I read Grann's novel in tandem with watching Scorsese's film, which only intensified both works' emotional impact on me. Grann's novel, which he spent over a decade researching, focused on Tom White's investigation into the 20-year terrorization of the Osage Nation. White recognized 24 murders associated with this reign, but Grann offers a significantly higher total: 60+. Throughout the novel, Grann offers many options for motives to these murders, but he offers you the above quote: money, power, greed, stolen through a government, a culture that was not only blind to it but complicit to it.

Although passionately researched by Grann over many years, my main gripe with the novel matched the opinion of DiCaprio: Upon reading the screenplay directly adapted from Grann's novel, DiCaprio realized how focused on White, and the true crime/procedural aspects of the novel. Thus, for the film, he offered that the story focuses more on the Osage themselves, specifically on Mollie Burkhart. This, emotionally, is where Grann stumbles the most. While packed with true crime intrigue, the novel focuses the vast majority of the pages on White, his history, and his contributions to the growth and development of the FBI.

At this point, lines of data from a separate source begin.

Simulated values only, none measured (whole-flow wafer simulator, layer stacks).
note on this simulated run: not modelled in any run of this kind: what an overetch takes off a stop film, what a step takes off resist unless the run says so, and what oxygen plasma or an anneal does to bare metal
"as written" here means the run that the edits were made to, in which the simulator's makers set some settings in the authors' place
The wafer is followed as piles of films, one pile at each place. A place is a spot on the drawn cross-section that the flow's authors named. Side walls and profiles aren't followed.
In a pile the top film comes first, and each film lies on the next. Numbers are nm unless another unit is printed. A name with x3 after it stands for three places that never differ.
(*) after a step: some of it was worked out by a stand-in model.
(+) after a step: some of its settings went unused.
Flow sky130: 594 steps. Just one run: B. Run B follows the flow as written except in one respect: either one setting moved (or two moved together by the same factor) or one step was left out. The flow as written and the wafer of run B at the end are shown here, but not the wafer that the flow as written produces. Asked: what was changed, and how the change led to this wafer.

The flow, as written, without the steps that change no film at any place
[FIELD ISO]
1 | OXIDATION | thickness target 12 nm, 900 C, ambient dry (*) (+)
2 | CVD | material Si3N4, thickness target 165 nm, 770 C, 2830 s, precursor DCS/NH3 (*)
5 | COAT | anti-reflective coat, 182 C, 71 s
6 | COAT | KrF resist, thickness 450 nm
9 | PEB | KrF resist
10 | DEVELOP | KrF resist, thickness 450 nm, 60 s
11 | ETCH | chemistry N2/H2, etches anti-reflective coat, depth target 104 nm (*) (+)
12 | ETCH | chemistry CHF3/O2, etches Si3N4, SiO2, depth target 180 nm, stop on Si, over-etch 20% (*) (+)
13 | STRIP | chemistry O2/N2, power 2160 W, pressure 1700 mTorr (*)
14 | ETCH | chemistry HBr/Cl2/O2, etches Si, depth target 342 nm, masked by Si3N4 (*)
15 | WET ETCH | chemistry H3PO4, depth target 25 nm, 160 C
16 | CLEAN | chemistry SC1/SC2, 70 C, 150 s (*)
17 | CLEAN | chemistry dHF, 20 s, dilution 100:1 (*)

This isn't to say that it was poorly written or didn't have a clear emphasis on empathy and self-awareness (of ourselves and the privileges we receive from our culture and system of government). Grann leads us through the mystery in such an intriguing way I could not put the book down for two days straight. His writing style, while simple, was straightforward in all the ways it needed to be. There was no beating around the bush on how horrible these people were. Not to mention, Grann pressed on to meet and interview many Osage families and connect tens more murders to the original "outbreak". It felt cathartic as a reader, and I hope it was even more so for the families that had been waiting a century for closure.

"Killers of the Flower Moon", the film and the novel, are heavy, heart-wrenching works that every American should be exposed to. The sheer nakedness of greed is still occurring today, with the same amount of deeply ingrained racism. Grann's novel taps into these ideas with beauty and tact, and both his and Scorsese's work. I only wish one day these stories will be told by American Indians themselves.